Assemblyman Bob Sweeney (D-Lindenhurst) and Senator George D. Maziarz (R-Newfane) recently introduced legislation to enact the Great Lakes - St. Lawrence River Basin Water Resources Compact (A.7266/S.4324).
The Compact will institute important new protections for the Great Lakes/St. Lawrence River ecosystem. It will incorporate new water management initiatives throughout the Great Lakes basin, including protection against out-of-basin water diversions and the promotion of water conservation measures basin-wide. The Compact is the culmination of a five-year process of negotiations among the eight Great Lakes States and the Provinces of Quebec and Ontario with participation by diverse interests. The Governors of all eight Great Lakes States endorsed the Compact in December of 2005.

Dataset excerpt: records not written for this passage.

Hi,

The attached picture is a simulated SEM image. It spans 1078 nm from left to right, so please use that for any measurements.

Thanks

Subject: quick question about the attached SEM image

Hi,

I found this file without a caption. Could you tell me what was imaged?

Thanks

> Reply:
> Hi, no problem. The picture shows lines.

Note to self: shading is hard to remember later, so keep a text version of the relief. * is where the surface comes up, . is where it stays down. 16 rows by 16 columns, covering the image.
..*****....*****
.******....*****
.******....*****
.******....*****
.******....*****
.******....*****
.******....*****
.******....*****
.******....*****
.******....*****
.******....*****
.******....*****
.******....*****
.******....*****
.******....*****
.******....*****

“This historic agreement is designed to ensure protection of the waters of the Great Lakes, now and in perpetuity. Over 40% of our State lies within the Great Lakes Basin. The Great Lakes are an important environmental resource and economic driver for the State. The Compact is designed as proactive legislation to shelter and preserve the Great Lakes”, said Assemblyman Bob Sweeney, Chairman of the Assembly Committee on Environmental Conservation
Senator George Maziarz, whose 62nd Senate District is bounded by Lake Ontario and the Niagara River connecting to Lake Erie, said, “The Great Lakes are 20% of the world’s fresh water. As “great” as these waters are, they are extremely fragile. With water-hungry nations increasingly eyeing the Great Lakes for their own water needs, it is imperative that New York pass the Compact to safeguard these resources to support the economies and quality of life of not only the current communities that depend on them but future generations. New York should be a leader in this effort.”
The Compact language must be passed by all eight Great Lakes States and ratified by the U.S. Congress to take effect. Minnesota recently passed it. Once executed, the Compact will be the first enforceable water management system covering the Great Lakes Basin.
“The Great Lakes Compact is essential to preserving New York State’s water resources so that millions of people who rely on these waters for drinking water and their economic livelihood will be protected in the future,” said Assemblyman Darrel J. Aubertine (D-Cape Vincent). “As the representative of the St. Lawrence Seaway and Thousand Island’s region, I support this measure and urge all the other Great Lakes states to adopt the compact. This is one way we can help ensure that the quality of life for those who depend on these important waterways will not be jeopardized in the future.”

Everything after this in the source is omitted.